NumberingIn my work, metrics are a big deal. If you don’t measure the success of your social media program, or measure what’s going on before you get started, you can’t see where you’re going, where you have been, or where you are now. It doesn’t matter what you measure – well, actually it does, but  different programs, companies and people might measure different things – but it’s important to quantify your assets and results.

That said, I go back to my favorite made-up “wise saying” about metrics: data lies, trends don’t. Ok, so quantify, but you really want to qualify.

How can data lie, you might ask? four is four, one million is one million. But here is where trends, and just as important, context, come in: perhaps those four are the only four you need, perhaps that one million has…four good ones, whether they be site visitors, social media followers…start to get the picture?

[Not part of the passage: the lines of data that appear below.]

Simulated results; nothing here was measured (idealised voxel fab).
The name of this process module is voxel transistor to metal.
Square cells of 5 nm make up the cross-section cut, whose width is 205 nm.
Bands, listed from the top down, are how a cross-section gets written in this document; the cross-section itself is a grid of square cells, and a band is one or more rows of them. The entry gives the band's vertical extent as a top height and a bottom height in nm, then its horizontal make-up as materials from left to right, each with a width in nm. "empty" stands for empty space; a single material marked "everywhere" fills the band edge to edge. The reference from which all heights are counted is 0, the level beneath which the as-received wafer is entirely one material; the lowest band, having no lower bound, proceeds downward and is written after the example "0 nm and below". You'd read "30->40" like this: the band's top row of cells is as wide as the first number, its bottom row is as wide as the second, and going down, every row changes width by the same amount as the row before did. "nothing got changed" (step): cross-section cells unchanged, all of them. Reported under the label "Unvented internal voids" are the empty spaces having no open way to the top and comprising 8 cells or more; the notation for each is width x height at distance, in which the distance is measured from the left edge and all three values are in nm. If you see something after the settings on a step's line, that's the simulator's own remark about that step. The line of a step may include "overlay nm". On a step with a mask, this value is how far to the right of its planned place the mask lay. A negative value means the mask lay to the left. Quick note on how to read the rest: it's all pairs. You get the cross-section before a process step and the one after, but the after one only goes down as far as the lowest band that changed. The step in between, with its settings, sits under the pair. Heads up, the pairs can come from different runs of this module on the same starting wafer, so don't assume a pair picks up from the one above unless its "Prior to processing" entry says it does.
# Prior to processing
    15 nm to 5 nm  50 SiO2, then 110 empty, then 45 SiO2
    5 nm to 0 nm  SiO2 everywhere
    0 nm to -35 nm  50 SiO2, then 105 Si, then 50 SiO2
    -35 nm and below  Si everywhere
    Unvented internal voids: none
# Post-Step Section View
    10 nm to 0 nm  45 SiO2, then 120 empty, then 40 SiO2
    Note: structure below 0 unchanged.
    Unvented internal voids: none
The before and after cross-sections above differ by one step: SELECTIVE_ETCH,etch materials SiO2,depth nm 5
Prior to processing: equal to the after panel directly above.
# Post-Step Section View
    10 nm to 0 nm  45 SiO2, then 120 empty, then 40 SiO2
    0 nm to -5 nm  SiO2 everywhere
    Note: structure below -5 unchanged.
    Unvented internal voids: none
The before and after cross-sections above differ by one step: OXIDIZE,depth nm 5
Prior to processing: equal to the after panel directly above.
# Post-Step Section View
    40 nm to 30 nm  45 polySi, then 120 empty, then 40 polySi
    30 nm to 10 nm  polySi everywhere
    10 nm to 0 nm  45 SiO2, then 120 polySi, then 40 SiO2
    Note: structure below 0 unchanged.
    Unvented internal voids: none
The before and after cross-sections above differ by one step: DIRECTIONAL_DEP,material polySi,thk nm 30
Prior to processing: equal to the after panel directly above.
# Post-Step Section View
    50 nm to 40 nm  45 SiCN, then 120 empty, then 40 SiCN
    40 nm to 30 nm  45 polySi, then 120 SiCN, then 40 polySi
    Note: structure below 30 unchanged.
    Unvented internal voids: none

Data is meaningless without context and interpretation – without divining trends and meaning.

Examples

How does data lie? Take the hackneyed “best time to Tweet” data, helpfully posed by numerous social media nerds. Yes, it is helpful to think about. Did someone say 5pm? It’s always 5pm somewhere (Happy Hour!). What day at 5pm? What kind of Tweets? What do people do with these Tweets? Is it a good time to get ReTweets? Responses? Click-throughs? Do certain topics or types of content get better response than  others? The superficial reports are great for discussion but are useless for action. Christopher Penn, never prone to silliness, put the lie to the shallow end of science by posting recently, at 8:42 am, but discovering that people who responded were from all over the world (well past Happy Hour in Australia, yes?)

What about social media growth numbers? First, those can be anything – growth in followers, likes or subscribers, rate of engagement (any actions people take on your content, such as comments or replies). Second, they are dependent. There is no such thing as a straight line. Perhaps a campaign meant you had great numbers in October. Is that great or expected? Does the inevitable letdown mean bad news, or have you set expectations? Does your data settle higher than it was before the spike in numbers? What is your six-month trend line?

There are a lot of question marks in this post, but that is the point: you should always be asking questions – and answering them, rather than letting the number speak for themselves.

Numbers are stupid. And they lie. Give them a voice, and give them meaning. If you are in social media marketing, that’s your job.

Yes, Bleep You Data! (Ok, I don’t swear much here, but this clip has a NSFW word in it – couldn’t resist)

ETA: A Facebook conversation with Matt Ridings showed another side of this concept; he remarked on what he can tell about people “based upon whether you text ‘haha’ or ‘Ha Ha’.” In the course of the conversation, it became clear that factors outside of the conversation – age, dempgraphics, tech-savvy – have a lot of weight in deciding how true that is. You just can’t escape contextual analysis of data (or facts).

ETA2: I omitted one of my favorite examples of not letting data get in the way of the truth. Nate Silver, whose Five Thirty-Eight blog runs in the New York Times, is one of my early influences in this line of thought. His insistence on looking down on individual poll results in favor of aggregating polls to tell the greater, more accurate (but still with reservations) story is a model example.